# Microsoft Settlement



## RacerX (Nov 3, 2001)

_This is the body of a letter which I plan to send to my state attorney general (one of the 18 involved in the Microsoft case) to express my views before they are allowed to add their input on Tuesday (November 6th, 2001) about the settlement reached by the Bush administration's Department of Justice and Microsoft. The views expressed are my opinion on the only possible solutions that could truly return the computer software industry to a competitive state._


Microsoft has worked very hard to become the apparent "only game in town" in the computer industry. When talking with others in my field (I currently work as an independent computer support technician), most are completely unaware that there are other operating systems (other than Microsoft and maybe Apple's Mac OS) that can be used for many tasks. When talking with average users (who's concerns are usually cost and productivity), most have never heard of anything else but Microsoft.

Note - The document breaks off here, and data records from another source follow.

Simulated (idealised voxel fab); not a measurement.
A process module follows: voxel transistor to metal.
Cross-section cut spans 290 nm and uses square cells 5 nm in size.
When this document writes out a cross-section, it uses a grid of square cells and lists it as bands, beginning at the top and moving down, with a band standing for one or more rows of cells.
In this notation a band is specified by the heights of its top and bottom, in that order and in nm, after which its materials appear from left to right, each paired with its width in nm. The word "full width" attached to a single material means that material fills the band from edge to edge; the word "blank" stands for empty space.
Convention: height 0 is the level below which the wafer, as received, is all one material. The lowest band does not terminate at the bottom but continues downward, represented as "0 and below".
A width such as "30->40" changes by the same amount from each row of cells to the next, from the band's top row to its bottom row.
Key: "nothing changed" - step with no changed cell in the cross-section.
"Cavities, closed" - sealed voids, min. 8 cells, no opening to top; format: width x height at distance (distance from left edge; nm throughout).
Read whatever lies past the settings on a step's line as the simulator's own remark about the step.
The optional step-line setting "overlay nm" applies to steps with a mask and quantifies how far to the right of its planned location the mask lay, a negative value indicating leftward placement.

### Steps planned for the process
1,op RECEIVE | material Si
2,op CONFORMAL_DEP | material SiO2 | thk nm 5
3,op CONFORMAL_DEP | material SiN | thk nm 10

The three areas of concern:

*(1) Operating system monopoly linked to Office suite monopoly*
Because so many people use Microsoft Office, many people are currently force to own a copy to read documents sent to them. Microsoft does provide readers, but only for the Windows platform. A solution to this problem would be to remove control of the Office document formats from Microsoft and make them a standard that any software maker can use in creating applications. By creating a group that would watch over the formats, they can continue to be advanced as technology changes, but Microsoft's future Office products would be force to meet strict compliance with the standards. This provides other operating systems the possibility of having software that uses these standards, there by making them a reasonable alternative to running Microsoft Office on the only two operating systems Microsoft currently supports (Windows and Macintosh).

Because Microsoft is not the only software company to use document format as leverage, any and all software companies should be forced to create free cross platform readers for any software that uses a proprietary document format. The best model of this is Adobe Acrobat. The program to create and modify Acrobat (Portable Document Format, or pdf) documents is a product that can be purchased, but a reader (available for many platforms) is provided as a free download for those only wishing to view these documents.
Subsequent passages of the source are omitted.